Heuristic: relating to the general strategies or methods for solving problems
Recently an experimental investigation of possible anomalous heat production in a special type of reactor tube named E-Cat HT was carried out and published (“Indication of anomalous heat production in a reactor device containing hydrogen loaded nickel powder,” http://arxiv.org/abs/1305.3913 ).
Data was collected in two experimental runs lasting 96 and 116 hours respectively, and anomalous heat production was indicated in both experiments. Computed volumetric and gravimetric energy densities were found to be far above those of known any chemical source. Even by the most conservative assumptions as to the errors in the measurements, the result is still one order of magnitude greater than conventional energy sources.
Pretty strong words, this “sanity test” seems to have pretty conclusively proven that the E-Cat HT is everything Rossi has claimed. On the other hand, looking at the comments on various web articles on the subject, it hasn’t seemed to convince the “skeptics.” Why?
Apparently, the strongest criticism is that the tests were not independent, that the reactor was built by, controlled, and was ran in Rossi’s lab. Furthermore, since Rossi has told lies in the past, according to some critics, he can’t be trusted now. Finally, big claims need overwhelming evidence, which this investigation didn’t provide.
In the first of the two runs, a energy density of around 5 orders of magnitude was calculated, as well as a COP of nearly 6, which would make this tested device revolutionary. Many well respected scientists participated in this investigation. The methodology was straightforward, and even the second run demonstrated results far above those of any chemical reaction. Again, why aren’t the “skeptics” convinced?
A heuristic is a mental shortcut that allows people to solve problems and make judgments quickly and efficiently. These rule-of-thumb strategies shorten decision-making time and allow people to function without constantly stopping to think about the next course of action. While heuristics are helpful in many situations, they can also lead to biases.

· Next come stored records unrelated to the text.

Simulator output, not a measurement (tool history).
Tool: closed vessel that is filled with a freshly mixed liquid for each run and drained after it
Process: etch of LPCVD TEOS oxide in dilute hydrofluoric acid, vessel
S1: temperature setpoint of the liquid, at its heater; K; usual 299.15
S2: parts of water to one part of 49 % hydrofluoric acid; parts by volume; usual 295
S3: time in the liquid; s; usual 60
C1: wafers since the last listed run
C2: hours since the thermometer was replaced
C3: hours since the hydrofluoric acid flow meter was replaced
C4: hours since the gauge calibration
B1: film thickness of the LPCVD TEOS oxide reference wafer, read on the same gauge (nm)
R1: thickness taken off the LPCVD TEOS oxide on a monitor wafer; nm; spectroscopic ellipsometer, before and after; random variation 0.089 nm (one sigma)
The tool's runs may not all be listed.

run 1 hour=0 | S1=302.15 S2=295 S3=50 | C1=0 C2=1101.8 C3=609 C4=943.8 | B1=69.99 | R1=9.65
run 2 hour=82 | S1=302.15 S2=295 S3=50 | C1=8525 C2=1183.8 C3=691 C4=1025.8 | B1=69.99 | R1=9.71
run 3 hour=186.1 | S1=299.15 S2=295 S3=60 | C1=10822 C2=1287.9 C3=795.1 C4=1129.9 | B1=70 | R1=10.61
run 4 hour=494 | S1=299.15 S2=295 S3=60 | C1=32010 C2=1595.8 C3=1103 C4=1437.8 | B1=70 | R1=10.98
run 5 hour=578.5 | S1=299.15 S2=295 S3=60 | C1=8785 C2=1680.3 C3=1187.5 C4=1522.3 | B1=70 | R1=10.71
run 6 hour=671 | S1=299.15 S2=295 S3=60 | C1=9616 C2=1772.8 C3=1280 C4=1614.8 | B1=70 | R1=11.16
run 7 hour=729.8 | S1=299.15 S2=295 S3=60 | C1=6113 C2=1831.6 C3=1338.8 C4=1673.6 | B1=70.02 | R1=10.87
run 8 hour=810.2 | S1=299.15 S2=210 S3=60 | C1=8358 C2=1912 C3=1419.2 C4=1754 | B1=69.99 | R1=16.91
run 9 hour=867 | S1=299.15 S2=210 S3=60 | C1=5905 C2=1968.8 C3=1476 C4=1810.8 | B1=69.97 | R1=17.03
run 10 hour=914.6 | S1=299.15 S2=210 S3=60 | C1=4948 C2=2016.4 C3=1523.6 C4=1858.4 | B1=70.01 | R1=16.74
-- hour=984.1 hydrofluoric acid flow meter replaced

Examples of faulty heuristics are “mental filter” (focusing on the negative detail and ignoring the big picture), “confirmation bias” (accepting only information that agrees with our conclusion), “emotional reasoning” (believing something because it feels true, ignoring contradictory evidence),“disqualifying the positive” (looking at only the negative information we have), “over-generalization” (drawing huge conclusions that don’t fit the evidence), “all-or-nothing” (seeing only the extremes in a situation), and “tunnel vision” (failing to see any positives in a situation).
Distorted thinking is recognized by its characteristics: narrow, resistant to change, biased toward negativity, and often irrational.
It is my premise that those “skeptics” that continue to believe that Rossi is a fraud, and discount the above investigative report, suffer from distorted thinking caused by faulty heuristics. I referred earlier to the investigative report as a “sanity test.” What I mean is that the experimental investigation was aimed at only confirming or denying if anomalous heat was produced by the E-Cat HT.
When “skeptics” claim that the tests weren’t independent, I believe they were using the mental filter faulty heuristic by focusing on the negative detail, and ignoring the big picture. No doubt the experimental investigation could have been more independent, but short of outright blatant fraud, the results prove that anomalous heat could not be explained by simply a chemical exothermic reaction.
Furthermore, if the “skeptics” are claiming outright fraud, especially given the credibility of the scientists participating in the experimental investigation, then I believe they are using the confirmation bias, and emotional reasoning faulty heuristics of accepting only information that agrees with their conclusion, and believing something is false because it feels false and ignoring the contradictory evidence.
When some “skeptics” say that Rossi has told lies in the past and therefore can’t be trusted now, so we ought not trust the experimental investigation, I believe they are using the disqualifying the positive, and over generalization faulty heuristics of looking only at the negative information that we have, and drawing huge conclusions that aren’t justified by the evidence.
Finally, when some “skeptics” say that big claims need overwhelming evidence which this investigation didn’t provide, I believe that they are using the all-or-nothing, and tunnel vision faulty heuristics of seeing only the extremes, and failing to see any positives in the situation.
In other words, I see those “skeptics” as having distorted thinking. In other words, their demonstrated skepticism is irrational. That is not to say that skepticism in general is irrational, quite the contrary. Skepticism is healthy, but is often cited to justify undue skepticism, which is distorted, narrow, and biased toward negativity.
To summarize, the recent experimental investigation of the E-Cat HT pretty conclusively proved that anomalous heat was produced that can’t be explained by any conventional energy source. Furthermore, this report didn’t satisfy the “skeptics.” My belief is that the reason those “skeptics” were swayed is that they are using faulty heuristics resulting in bias against the clearly logical conclusion that the E-Cat HT is everything that Rossi said it was. It is certainly true that those “skeptics” will view my paper as indulging in name calling, and my criticism of their heuristics as faulty. We’ll just have to agree to disagree. As Rossi has said, the time for talk is over, and the market will be the final arbitrator.
That is why this experimental investigation is so significant: it wasn’t conducted on some experimental device, it was validating a product that Leonardo Corporation will be selling in the very near future.